Belated congratulations are in order as the SNP marked another significant milestone in reaching 100 days, not of its first term in office, but its second running the government of Scotland.  Self-congratulation appears to be off the agenda though – nothing on the SNP website, nowt from the Scottish Government either.

Right on cue, though, a trio of disparaging and dispiriting articles in the Scotsman – a political one, an almost identical analysis, and in case we hadn’t got the message, a down in the mouth leader that ponders these last 100 days and concludes, clunkily, that the SNP Government hadn’t hit the ground running but jogging.

No we haven’t witnessed 100 days of dynamic action, as we did in 2007.  But then there are fewer quick fixes to be found.  And this time, where’s the hurry?  The SNP has a whole extra year to work with – pace is going to be everything this time round.

Moreover, with three opposition parties in disarray, floundering and leaderless, there has been no one snapping at their heels;  indeed, some of the Scottish Government’s poor headlines have been of their own making (or rather the media’s, seeing it as their collective national and noble duty to offer some kind of scrutiny).  This administration will last the course – the previous minority one did not know when its number might be called – and indeed, unless Labour gets its act together might even enjoy a third term.  Who needs a hundred days when there are thousands in which to make your mark?

In any event, many of the SNP’s manifesto commitments either involve no change at all – continued council tax freeze, free personal care, free tuition fees etc – or ambitious, sweeping change – new capital investment programmes, innovative legislation, a living wage, a real shift to localism.  Such measures are hard to fashion into immediate actions and ready soundbites.

These kind of reforms take time.  As the First Minister found out, in a rare lesson in humility, with the harried anti-sectarianism bill, sometimes the old proverbs really are the best:  less haste, more speed.  Our patience is likely to be rewarded with a number of “big bills” to be announced when the Scottish Parliament returns the week after next.

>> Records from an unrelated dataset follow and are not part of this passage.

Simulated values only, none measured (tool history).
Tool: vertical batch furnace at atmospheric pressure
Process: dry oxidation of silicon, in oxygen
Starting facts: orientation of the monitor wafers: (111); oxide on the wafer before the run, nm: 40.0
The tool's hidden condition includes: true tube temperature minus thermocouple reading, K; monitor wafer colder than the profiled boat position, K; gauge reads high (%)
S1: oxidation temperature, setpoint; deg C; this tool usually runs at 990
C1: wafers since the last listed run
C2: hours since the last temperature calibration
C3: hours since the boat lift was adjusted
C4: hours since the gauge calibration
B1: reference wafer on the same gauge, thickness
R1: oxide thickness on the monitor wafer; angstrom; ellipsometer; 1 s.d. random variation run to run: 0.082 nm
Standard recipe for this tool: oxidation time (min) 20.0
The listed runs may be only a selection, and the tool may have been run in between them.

The only show in town, as far as the SNP is concerned, has been the opportunity presented by the Scotland bill to maximise devolution.  Its parliamentary timetable at Westminster demanded that the Scottish Government focused its attention on securing as many additional powers as possible;  indeed, one of the most vibrant and busy committees of the next 100 days is likely to be that set up to explore, scrutinise and make the case for all the powers the First Minister has put on his shopping list.  The prospect of items being crossed off that list is highly unlikely given the dominance of the SNP on the committee and in the chamber.

But it was not just the Government which eased itself gently into this session;  the Parliament too did not exactly spring into action.  Weeks went by with minimal parliamentary activity;  committees took an age to appoint convenors;  in the seven weeks before shutting up shop for the summer, the Parliament did not even open officially.  But with a very different shape and size to parliamentary groups, as well as a whole host of new parliamentarians, the logistics of getting the show on the road this time round were harder to achieve.  And crucially, everyone seemed exhausted from the efforts expended in the election – no one had much appetite for bounding Tigger-like into this session.

Now they’ve all had the summer to recover and recuperate, to rejoin and renew, there can be no excuses.  Yet, while the press appears to have rolled its eyes and declared the summer to have been “boring”, it has largely ignored the fact that the Scottish Government has been very busy indeed.  In fact, most of the Cabinet Secretaries and Ministers have had little more than a week off.  Not only has the Scottish Cabinet been on tour around Scotland, visiting far flung places like Stranraer, Fort William and even Kirkcaldy,  its members have been on other tours and trips, immersing themselves in their portfolios in different parts of the country.  Inbetween times, some of them have even managed to find time for some constituency work and pop home for tea with the family.  There are no five holiday Cameronians in this bunch.

And yes, it might make for few headlines.  It might seem – to some – to amount to aimless wandering, but it actually purports to serve a much needed purpose.  To make clear that Holyrood is not Edinburgh’s Parliament but Scotland’s, that this SNP Government belongs to and governs for all of the country, reminding everyone that it takes its new-found responsibility as the National Party of Scotland seriously.

Taken together, it might not amount to an action-packed, thrill a minute hundred days of glory.  But if it ensures thousands more days in government, and thousands more yes votes in the independence referendum, the SNP will consider it time well spent indeed.